The overall UL Procyon AI Inference Benchmark score is the sum of the Performance and Quality scores for the float and integer variants of the AI models when using NNAPI. The higher the score, the better the performance.
UL Procyon AI Inference Benchmark score = Integer performance score + Float performance score + Integer quality score + Float quality score
Performance scores
Performance scores are calculated from the average inference time for each AI model. The higher the score, the better the performance.
Float performance score
The float performance score represents the combined performance of the Float variants of the AI models.
Float performance score = K * (1 / GEOMEAN(average inference times of float models)) Where K = 200,000
K is a scaling constant used to bring the score in line with the traditional range for UL benchmarks.
Integer performance score
The integer performance score represents the combined performance of Integer variants of the AI models.
Integer performance score = K * (1 / GEOMEAN(Average inference time of integer models)), Where K = 47,000
K is a scaling constant used to bring the score in line with the traditional range for UL benchmarks.
Quality scores
Quality scores are calculated by comparing the model outputs with pre-calculated test outputs. The higher the score, the better the quality.
The method for evaluating the quality of model outputs depends on the AI task as described below. After evaluating the output from each task, we use the following formula to calculate the Float and Integer quality scores.
Quality score = K * GEOMEAN( AVG of Model Quality results) Where K = 450
K is a scaling constant used to bring the score in line with the traditional range for UL benchmarks.

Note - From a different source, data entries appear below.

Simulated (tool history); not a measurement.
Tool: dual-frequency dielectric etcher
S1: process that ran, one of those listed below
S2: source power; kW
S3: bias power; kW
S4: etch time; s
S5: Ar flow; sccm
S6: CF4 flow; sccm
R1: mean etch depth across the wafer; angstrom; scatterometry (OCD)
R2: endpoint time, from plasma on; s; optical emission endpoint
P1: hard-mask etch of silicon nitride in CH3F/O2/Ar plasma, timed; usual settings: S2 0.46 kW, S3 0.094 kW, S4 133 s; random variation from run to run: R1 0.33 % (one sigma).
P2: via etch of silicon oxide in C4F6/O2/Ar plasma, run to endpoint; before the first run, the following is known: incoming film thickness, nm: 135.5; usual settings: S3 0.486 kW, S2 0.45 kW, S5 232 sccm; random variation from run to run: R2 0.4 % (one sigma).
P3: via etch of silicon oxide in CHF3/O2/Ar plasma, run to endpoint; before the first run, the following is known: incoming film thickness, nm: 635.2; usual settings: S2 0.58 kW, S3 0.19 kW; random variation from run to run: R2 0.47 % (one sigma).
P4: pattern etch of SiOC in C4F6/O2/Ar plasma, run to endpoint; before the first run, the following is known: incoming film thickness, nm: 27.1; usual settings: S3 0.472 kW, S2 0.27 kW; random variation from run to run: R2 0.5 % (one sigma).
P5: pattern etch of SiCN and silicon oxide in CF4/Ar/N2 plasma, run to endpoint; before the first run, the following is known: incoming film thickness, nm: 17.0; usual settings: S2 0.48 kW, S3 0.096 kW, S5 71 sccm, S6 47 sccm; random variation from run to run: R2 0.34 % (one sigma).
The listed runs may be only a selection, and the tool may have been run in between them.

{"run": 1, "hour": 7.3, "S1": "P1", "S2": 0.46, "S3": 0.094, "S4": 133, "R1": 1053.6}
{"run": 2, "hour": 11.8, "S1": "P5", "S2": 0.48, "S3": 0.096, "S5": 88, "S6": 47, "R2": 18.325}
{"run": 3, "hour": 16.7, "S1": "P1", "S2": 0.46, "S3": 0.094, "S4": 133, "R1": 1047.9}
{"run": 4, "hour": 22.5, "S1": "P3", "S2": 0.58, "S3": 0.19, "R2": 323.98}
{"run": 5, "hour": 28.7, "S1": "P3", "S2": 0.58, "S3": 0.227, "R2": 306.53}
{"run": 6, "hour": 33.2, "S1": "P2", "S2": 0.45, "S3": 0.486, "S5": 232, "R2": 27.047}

Image classification tasks
The quality of the outputs is calculated based on the Top1 accuracy score of the test set. Top1 accuracy means that the model answer with the highest probability should match the ground-truth answer.
Image segmentation tasks
The quality of the output image is calculated by taking the Euclidean distance between the output image and the ground-truth image and then normalizing the result based on the size of the image. The formula below is used to calculate the quality of a single output image.
Quality = 1 / (sum of the Euclidean distance of all pixels / ( 513 * 513 * 3))
Object detection tasks
The quality of output boundaries and recognition is calculated using the F1 precision score. There is a threshold of 50% which a boundary must fulfil when we calculate the Intersection over union (IOU) with the ground-truth boundaries for that input image.
The IOUs are used to identify whether a detection is a True positive, True negative, False positive or False negative. These enable us to calculate the precision, recall and finally the F1 accuracy of the model. The formula for calculating the F1 precision score for an input is shown below.
F1 precision score = 2 * ((Recall * Precision) / ( Recall + Precision))